Pipeline Chaining

With Savant, you can create chains of pipelines decomposing the processing according to your specific needs, e.g. distributing the processing between nodes or GPUs. Chaining is possible due to the communication protocol used by Savant: you can connect modules on the same node with the ipc:// scheme or different nodes with the tcp:// scheme.

To implement chaining, you attach the later module’s source to the source module’s sink. You may use all socket types like pub/sub, dealer/router, and req/rep to connect chain elements.

What are the reasons and arguments for implementing chaining rather than making a single module? Let us provide you with several:

  1. Distribute the workload in case a single GPU cannot carry out all the workload, or you want to use a grid of cheap GPUs to carry out basic operations and a small number of expensive GPUs to carry out sophisticated operations if a cheap GPU discovers valuable information.

  2. Distribute the processing between the edge and the core: on edge, you run primary perception operations and send the heavyweight processing to the data center; this scheme is beneficial as the core skips specific frames if there is no metadata required to process them; the edge also can avoid sending data for the frames which does not include valuable information.
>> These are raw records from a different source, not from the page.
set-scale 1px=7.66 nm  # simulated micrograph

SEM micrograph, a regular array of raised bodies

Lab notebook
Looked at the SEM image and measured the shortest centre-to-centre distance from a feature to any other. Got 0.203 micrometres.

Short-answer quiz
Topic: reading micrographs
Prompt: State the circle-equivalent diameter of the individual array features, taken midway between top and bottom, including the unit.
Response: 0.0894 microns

  3. Access to ready-to-use module you cannot change or incorporate in your pipeline, e.g., because of IP/license restrictions;

  4. You would like to build a routed network of processing where data flows according to specific rules.

Efficiency

Since the encoding and decoding are almost free on Nvidia GPUs, from the throughput perspective there’s usually no reason to care about additional operations that come with the chaining scheme.

Drawbacks

The most significant drawback is the increased latency of a chain. Every decoding/encoding adds about 100 ms when processing a 30 FPS stream; so chaining multiplies the delay.